For example: suppose I shoot a bird to fill most of the frame on a 35 mm frame, and it takes a 640mm lens (not a standard size Now, we will use the full frame to make an 8x12 print. Since the short side of the frame is 24mm, about 1 inch, we enlarged it by about 8X. So far so good?

Now, on my D60, I can get the same bird at the same distance to fill the same portion of my frame with a 400mm lens.. The short side of my frame is only 15mm, or 6/10 of an inch, roughly. If I enlarge that the same 8X, I get a print that is somewhat less than 5x7.5". Let's assume that there are enough pixels in both images so that resolution does not enter as an additional problem.

If both images were equally well-focused, the smallest point of light will come out to the same size dot on the image (the so-called circle of confusion) and will appear equally sharp on both prints.

But I use my D60 to make an 8x12 print of the bird. Now, I am blowing up the shorter side of the frame (15mm) by about 13X (roughly.) That same smallest point of light in the image now can be seen with a loupe as being a larger circle on the print. The result? less apparent sharpness, less apparent detail, less apparent resolution. It would also follow that the area in apparent good focus would also be smaller, giving an impression of less depth of field.
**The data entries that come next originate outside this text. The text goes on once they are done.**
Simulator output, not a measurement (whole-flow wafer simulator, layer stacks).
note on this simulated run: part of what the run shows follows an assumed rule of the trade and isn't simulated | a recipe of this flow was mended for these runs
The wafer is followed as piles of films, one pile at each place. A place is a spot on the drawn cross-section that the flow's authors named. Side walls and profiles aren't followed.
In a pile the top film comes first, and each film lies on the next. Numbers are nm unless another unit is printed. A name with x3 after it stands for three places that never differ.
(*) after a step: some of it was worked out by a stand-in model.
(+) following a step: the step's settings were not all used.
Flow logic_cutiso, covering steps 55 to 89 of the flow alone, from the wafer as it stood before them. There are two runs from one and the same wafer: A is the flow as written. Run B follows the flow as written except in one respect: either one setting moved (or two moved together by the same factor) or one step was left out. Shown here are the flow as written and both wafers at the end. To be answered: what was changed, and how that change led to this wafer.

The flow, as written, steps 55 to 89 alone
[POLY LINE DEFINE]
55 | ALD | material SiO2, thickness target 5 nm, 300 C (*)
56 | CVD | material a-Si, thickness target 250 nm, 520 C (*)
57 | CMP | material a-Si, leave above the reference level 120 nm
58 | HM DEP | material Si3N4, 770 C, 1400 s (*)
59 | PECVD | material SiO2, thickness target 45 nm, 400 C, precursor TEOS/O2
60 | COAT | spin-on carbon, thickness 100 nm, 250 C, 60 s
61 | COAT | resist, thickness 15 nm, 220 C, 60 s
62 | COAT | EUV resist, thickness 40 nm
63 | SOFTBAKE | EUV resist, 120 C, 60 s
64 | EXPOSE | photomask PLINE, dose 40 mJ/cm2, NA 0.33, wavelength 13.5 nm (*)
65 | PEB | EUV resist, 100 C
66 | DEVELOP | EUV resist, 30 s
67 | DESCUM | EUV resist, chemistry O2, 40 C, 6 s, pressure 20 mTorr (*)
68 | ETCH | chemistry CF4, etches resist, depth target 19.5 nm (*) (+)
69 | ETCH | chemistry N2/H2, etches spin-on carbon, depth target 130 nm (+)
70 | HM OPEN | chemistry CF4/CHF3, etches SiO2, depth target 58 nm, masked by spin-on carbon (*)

But understand, too, that on this 8x12 print, which is blown up more for the D60 than for, say, the 1Ds, that any camera movement also is blown up more. This means that the rule of thumb for handholding the lens (the reciprocal of the focal length, 1/400, as the minimum shutter speed) would hold true, possibly, for the 5x7.5" print. But if I blow the frame up to the 8x12" size, I should probably use a shutter speed of the reciprocal of the focal length of the 640mm lens to avoid blur from camera movement.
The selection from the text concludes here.